Question

Rank the electric potentials at the four points shown in the figure below from largest to smallest. (Use only ">" or "=" symbols. Do not include any parentheses around the letters or symbols.)

Answer 1

Concepts and reason

The concept used to solve this question is electric potential.

First, determine the distance between corresponding charges to the corresponding points by drawing the diagram and then determine the electric potential at point A and B by using the electric potential formula.
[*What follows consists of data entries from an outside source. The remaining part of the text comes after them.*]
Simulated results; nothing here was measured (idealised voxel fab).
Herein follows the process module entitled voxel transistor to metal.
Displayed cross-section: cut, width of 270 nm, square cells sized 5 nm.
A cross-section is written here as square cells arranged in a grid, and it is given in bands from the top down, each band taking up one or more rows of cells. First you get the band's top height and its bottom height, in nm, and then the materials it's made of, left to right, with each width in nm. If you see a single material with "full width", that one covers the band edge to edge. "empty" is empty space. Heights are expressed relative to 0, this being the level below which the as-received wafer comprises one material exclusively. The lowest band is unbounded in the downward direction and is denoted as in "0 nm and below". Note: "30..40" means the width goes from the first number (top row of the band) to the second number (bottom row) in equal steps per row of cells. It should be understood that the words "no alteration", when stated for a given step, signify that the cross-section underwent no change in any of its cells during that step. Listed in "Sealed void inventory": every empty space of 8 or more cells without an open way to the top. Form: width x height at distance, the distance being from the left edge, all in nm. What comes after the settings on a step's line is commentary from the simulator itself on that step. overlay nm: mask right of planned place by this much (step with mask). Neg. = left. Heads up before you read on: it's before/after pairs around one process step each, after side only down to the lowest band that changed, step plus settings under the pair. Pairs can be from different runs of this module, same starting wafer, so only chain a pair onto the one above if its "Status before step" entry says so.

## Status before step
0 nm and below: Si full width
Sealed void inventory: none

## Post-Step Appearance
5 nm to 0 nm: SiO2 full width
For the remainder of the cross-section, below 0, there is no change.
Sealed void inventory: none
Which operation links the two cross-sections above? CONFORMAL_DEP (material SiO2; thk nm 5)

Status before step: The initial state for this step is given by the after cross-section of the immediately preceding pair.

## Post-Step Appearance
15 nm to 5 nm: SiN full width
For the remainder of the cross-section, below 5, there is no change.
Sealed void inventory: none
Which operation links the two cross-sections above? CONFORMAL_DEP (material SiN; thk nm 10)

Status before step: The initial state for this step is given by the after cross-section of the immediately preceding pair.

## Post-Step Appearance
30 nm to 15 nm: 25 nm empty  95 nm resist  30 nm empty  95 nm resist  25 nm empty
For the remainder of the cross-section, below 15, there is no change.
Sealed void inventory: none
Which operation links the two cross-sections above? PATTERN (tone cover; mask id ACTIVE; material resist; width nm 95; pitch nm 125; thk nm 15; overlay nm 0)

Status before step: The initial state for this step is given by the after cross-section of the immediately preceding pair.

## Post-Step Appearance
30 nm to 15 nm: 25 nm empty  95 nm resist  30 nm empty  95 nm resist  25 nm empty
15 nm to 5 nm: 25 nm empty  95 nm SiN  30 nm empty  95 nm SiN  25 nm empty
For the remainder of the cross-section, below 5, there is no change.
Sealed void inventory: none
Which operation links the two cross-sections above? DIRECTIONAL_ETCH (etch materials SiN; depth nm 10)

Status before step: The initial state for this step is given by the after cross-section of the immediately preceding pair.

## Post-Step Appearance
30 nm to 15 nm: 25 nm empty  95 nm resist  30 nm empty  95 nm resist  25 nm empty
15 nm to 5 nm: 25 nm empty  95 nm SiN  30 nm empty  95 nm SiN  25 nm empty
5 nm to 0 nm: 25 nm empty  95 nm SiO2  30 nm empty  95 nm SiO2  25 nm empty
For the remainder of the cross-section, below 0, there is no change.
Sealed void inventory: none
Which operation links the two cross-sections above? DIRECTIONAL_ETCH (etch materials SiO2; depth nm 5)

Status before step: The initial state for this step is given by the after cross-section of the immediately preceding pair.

Later, determine the electric potential at the point $C$ and $D$ by using the diagram and the electric potential formula.

Fundamentals

Electric potential:

The electric potential is defined as the work required to move a unit charge from a reference point to a specified point.

The electric potential is defined as,

$V = \frac{{kq}}{r}$

Here, $V$ is the electric potential, $k$ is the Coulomb constant, $q$ is the charge and $r$ is the distance between the charged particle to the required point of electric potential.

The total electric potential at any point is calculated as the scalar sum of all potentials due to different charges.

Therefore, the electric potential at point A and B can be expressed as,

$V = \frac{{k{q_1}}}{{{r_1}}} + \frac{{k{q_2}}}{{{r_2}}}$ …… (1)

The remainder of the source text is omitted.